The Section contains research in the philosophy of science, cognitive philosophy, epistemology, and philosophy of language, with different thematic directions. Some strands of inquiry consist of the philosophy of geometry, epistemology referring particularly to computational epistemology, the analysis of abductive reasoning, and the critical analysis of science and technology, also with reference to the topic of human values and the problem of violence.

A further strand is an investigation in analytic epistemology (evidence and a priori) also in connection with the philosophy of language (truth, realism, and anti-realism) and social epistemology, with further reference to the relations between epistemology and ethics with regard to such notions as justification and responsibility.

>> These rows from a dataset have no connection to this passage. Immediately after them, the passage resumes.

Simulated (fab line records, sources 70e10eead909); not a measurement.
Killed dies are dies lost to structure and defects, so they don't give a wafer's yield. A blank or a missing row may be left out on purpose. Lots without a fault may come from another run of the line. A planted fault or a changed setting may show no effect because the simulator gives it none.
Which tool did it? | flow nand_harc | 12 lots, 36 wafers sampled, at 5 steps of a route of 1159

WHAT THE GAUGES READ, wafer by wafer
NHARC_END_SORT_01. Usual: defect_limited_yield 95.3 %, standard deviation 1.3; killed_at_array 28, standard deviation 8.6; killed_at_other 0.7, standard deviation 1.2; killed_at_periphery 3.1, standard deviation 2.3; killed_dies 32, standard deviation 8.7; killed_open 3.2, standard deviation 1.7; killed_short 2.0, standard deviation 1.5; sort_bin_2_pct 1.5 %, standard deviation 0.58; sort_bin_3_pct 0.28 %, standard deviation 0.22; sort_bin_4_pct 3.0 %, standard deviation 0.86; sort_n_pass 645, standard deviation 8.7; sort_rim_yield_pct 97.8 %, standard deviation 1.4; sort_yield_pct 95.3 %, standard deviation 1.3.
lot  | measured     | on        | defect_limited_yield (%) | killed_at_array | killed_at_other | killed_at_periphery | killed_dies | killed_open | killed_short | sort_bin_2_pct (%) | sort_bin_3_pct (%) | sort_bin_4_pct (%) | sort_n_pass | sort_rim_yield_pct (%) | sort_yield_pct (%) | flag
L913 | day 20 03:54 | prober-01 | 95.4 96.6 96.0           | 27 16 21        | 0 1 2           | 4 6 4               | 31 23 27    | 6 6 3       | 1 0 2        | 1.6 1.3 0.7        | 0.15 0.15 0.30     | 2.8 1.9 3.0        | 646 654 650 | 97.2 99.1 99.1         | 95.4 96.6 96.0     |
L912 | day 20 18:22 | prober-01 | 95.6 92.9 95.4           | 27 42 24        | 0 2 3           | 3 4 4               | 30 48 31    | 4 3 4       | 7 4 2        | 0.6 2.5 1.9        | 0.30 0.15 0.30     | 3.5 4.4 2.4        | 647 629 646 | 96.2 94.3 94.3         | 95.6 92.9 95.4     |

Research in moral philosophy is concerned with the history of modern and contemporary ethics and various questions of theoretical ethics, both metaethical (objectivity, relativism) and normative (moral responsibility, deontology, consequentialism) in nature, including questions of applied ethics and bioethics. In addition to the focus on the historical dimension of aesthetics, research in the latter area, with particular emphasis on analytic aesthetics, is oriented toward the analysis of aesthetic normativity.

Pedagogical Research

Research in pedagogy also moves on several fronts, historical, theoretical, and experimental in nature. Research concerns the analysis of pedagogical devices and educational practices from a diachronic perspective, accompanied by the study of the connections between ideologies, strategies, and materiality in educational phenomena over the long term: the history of schools, school practices, and teacher training, as well as the history of the body as an object of education and the history of school evaluation, between yesterday and today.

Another strand of inquiry, related to the previous ones, concerns the pedagogy of childhood, preschool contexts, the study of the nature of childhood play and its meaning, observation, and promotion.

Psychological Research

Finally, psychologically oriented research, on the one hand, concerns the psychology of emotions - particularly the cognitive and neurophysiological mechanisms underlying emotional experience and its influence on social behavior and social cognition, that is, the study, including on an experimental basis, of the social interactions that enable the understanding of others' minds (mental and emotional states).

Within the field of dynamic psychology, research focuses on the study of normative and pathological developmental processes of the child's mind and, in this context, the role of epistemic trust. Research also concerns the study of personality assessment tools and the effectiveness of psychodynamic psychotherapy.